4 Experiments and Analysis

In this section, the proposed method is evaluated on the real scene. The main devices we used are Cannon EOS 80D SLR camera with a 135 mm focus, a camera holder whose moving unit is up to 0.01 mm, and a PC to control the images sensor shifts. Besides, two bookends clamped with two printed leopard pictures are used as the mapping calculation targets. A pavilion and a path in Sichuan University in China are chosen for camera mapping calculation and depth sensing respectively.

4.1 Camera Mapping Calculation

A software from the Cannon official website on a PC are used to control the cam-era shift, reducing shakes during photographing and improving the accuracy of focal plane’s movements. Camera mapping calculation is conducted in a pavilion in Sichuan University in China.

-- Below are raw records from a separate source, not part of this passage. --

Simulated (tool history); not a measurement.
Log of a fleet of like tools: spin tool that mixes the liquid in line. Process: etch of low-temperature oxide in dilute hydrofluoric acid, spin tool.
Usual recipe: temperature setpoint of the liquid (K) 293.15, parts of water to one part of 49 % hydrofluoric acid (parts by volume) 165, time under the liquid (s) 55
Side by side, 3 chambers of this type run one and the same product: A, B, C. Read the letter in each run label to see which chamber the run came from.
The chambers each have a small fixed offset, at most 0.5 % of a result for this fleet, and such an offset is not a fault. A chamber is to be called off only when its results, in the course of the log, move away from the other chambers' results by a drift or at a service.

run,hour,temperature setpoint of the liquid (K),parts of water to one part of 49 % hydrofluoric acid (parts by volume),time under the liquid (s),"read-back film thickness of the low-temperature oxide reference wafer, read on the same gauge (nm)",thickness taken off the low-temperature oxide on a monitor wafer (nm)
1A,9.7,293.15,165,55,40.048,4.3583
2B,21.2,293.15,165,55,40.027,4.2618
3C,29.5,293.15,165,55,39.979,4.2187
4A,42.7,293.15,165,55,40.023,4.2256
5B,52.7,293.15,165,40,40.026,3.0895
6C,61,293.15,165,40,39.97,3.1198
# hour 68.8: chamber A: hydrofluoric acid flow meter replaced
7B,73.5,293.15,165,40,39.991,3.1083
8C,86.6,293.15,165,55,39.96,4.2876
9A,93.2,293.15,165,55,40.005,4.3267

We divide the image sensor moving distance into sparse unit displacements and we fix the camera and coaxially photograph at every unit to obtain focal stacks. Top two rows of Fig. 5 show some of the focal stacks. We can see the focal plane move from the camera nearby to the white wall behind including the two bookends. Then we choose the aim area of the front bookend at the same position in the stacks, as the yellow boxes shown in the top row. The aim area is processed with DFT shown in the bottom row of Fig. 5, and we can see it’s apparently different in the frequency domain of the images with different sizes of CoC, especially in the high frequency areas. Then we do the same process to the back bookend and the frequency domain maps of the two aim areas are obtained.

Fig. 5.
figure 5

Top row: several images of the front bookend at different image distances, which are 165.25 mm, 163.35 mm, 161.45 mm, 159.55 mm and 157.65 mm from left to right. Second row: several images of the back bookend at different image distances, which are 144.35 mm, 142.45 mm, 140.55 mm, 138.65 mm and 136.75 mm from left to right. Third row: the responding details boxed out in the top row. Bottom row: the DFT of the third row.

We compare the frequency domain of the aim areas in the focal stacks with the Eq. (2), where the higher frequency parts share more weights. Figure 6 left one shows the sharpness of the focal stacks of the front and back bookend planes. Two target objects are combined into one coordinate system to illustrate focal position relations of the two objects, and we know that the peak of sharpness evaluation function curve is single and symmetrical. That is because the diameter of CoC c positively correlates to the distance between focal plane and image plane (see Eq. (1)), which make the blur degree symmetrical about the in-focal image plane.

Fig. 6.
figure 6

Left: the sharpness evaluation function curve. Two peaks represent the front and back bookends respectively. The left peak is the front one, and right peak is the behind one. The yellow and light blue lines are some sample points we chosen. The orange and dark blue lines are their mean values respectively. Right: top two are images of the front bookend from right and left cameras at in-focus distance \(v_{a}\) and bottom two are images of the back bookend from right and left cameras at in-focus distance \(v_{b}\). (Color figure online)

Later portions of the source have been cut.